📱Interfaces & Modules

So far we’ve been writing code at the top level. Code at the top level is ordinary Pact that NuChain VM can execute. However, when you are defining a new smart contract, you need to organize your Pact code into interfaces and/or modules so that it can be referenced later from other contracts or via a NuChain Node node’s Pact API. NuChain node will store your interfaces and modules within the namespace you’ve entered.

Interfaces and modules are both units for organizing Pact code, but they serve different purposes. An interface describes the API that a module will implement and can supply constants and models for formal verification to aid in that implementation, but it doesn’t contain any implementations itself and cannot be executed on NuChain.

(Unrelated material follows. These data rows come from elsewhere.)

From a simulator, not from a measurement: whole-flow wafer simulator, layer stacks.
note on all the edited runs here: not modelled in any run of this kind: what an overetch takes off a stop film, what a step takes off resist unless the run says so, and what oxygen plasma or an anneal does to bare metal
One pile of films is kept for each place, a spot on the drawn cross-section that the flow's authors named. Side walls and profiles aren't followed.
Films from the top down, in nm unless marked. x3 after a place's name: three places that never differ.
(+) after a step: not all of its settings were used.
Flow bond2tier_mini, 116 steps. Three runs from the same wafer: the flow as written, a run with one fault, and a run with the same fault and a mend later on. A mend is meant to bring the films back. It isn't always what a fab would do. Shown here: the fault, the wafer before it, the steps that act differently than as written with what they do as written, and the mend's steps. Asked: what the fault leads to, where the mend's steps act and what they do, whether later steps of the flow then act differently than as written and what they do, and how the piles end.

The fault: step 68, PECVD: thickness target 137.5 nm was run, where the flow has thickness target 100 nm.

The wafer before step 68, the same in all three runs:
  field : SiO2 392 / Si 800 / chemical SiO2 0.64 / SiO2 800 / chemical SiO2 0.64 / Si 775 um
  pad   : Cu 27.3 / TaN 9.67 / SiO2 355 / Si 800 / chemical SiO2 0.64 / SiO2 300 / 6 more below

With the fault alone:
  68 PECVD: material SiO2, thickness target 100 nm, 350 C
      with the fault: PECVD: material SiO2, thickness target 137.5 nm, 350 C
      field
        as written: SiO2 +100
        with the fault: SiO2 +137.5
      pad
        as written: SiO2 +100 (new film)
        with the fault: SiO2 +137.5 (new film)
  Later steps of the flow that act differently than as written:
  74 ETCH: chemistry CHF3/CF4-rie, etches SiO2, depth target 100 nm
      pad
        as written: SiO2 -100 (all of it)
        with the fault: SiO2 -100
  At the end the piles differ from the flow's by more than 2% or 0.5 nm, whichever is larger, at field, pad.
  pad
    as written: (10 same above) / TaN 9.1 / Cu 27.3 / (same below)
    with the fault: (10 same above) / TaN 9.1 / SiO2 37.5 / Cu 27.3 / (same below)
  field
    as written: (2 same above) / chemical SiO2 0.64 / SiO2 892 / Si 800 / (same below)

Interfaces purely exist as a method of abstraction. An interface can be implemented by multiple modules (that means that the module provides an implementation for every function included in the interface), so it serves as a blueprint for implementers. Also, Pact functions take a reference to module as an argument so long as the module implements a specific interface. That means you can write a function that can be used with any module that implements the given interface — a powerful form of abstraction.

We don’t use interfaces in our contract because it’s quite small and no one else is expected to provide another implementation for its API. Instead, we skip straight to the implementation: the ‘nucredit-faucet-faucet’ module.

A module in Pact is the primary unit of organization for Pact code. Modules can contain functions, pacts, capabilities, tables, and other Pact code.

Let’s define a Pact module with the code for our faucet. To define a module we must provide a module name, a module governance function, and then the module body containing the implementation.

The module name is used to refer to the module from other modules (or in the REPL). For example, coin.transfer refers to the transfer function defined in the coin module. To refer to a module it must have been deployed to Nuchain Node (or loaded into the REPL). We’ll name our module nucredit-faucet-faucet.

Since we’re within the free namespace, that means we can refer to our module on NuChain with the prefix free.nucredit-faucet-faucet. The module governance function restricts how the contract can be upgraded.

Governance functions can be a keyset reference, which means that the contract can be upgraded so long as the upgrade transaction satisfies the keyset, or they can be a “capability” defined in the module. We’ll learn a lot more about capabilities later and will use a keyset reference as our governance.

// pact

(module nucredit-faucet-faucet "free.nucredit-faucet-faucet-keyset"  @doc  
"'nucredit-faucet-faucet' represents the nucredit-faucet Faucet Contract. \  \ This contract  provides a small number of NCH to any 
\  \ NuChain user who needs some. To request funds for        \  \ yourself (Chain 0 only):                                \  \                                                         \  \ > (free.nucredit-faucet-faucet.request-funds …)                 \  \                                                         \  \ To check your account’s request and total limits:       \  \ > (free.nucredit-faucet-faucet.get-limits …)                    \  \                                                         \  \ To return funds to the faucet account (Chain 0 only):   \  \ > (free.nucredit-faucet-faucet.return-funds …)"

Now, let’s implement the body of our module. We’ll begin with the two forms of metadata we can use to annotate our modules, interfaces, functions, table schemas, and other Pact code. The @doc metadata field is for documentation strings, and the @model metadata field is for formal verification.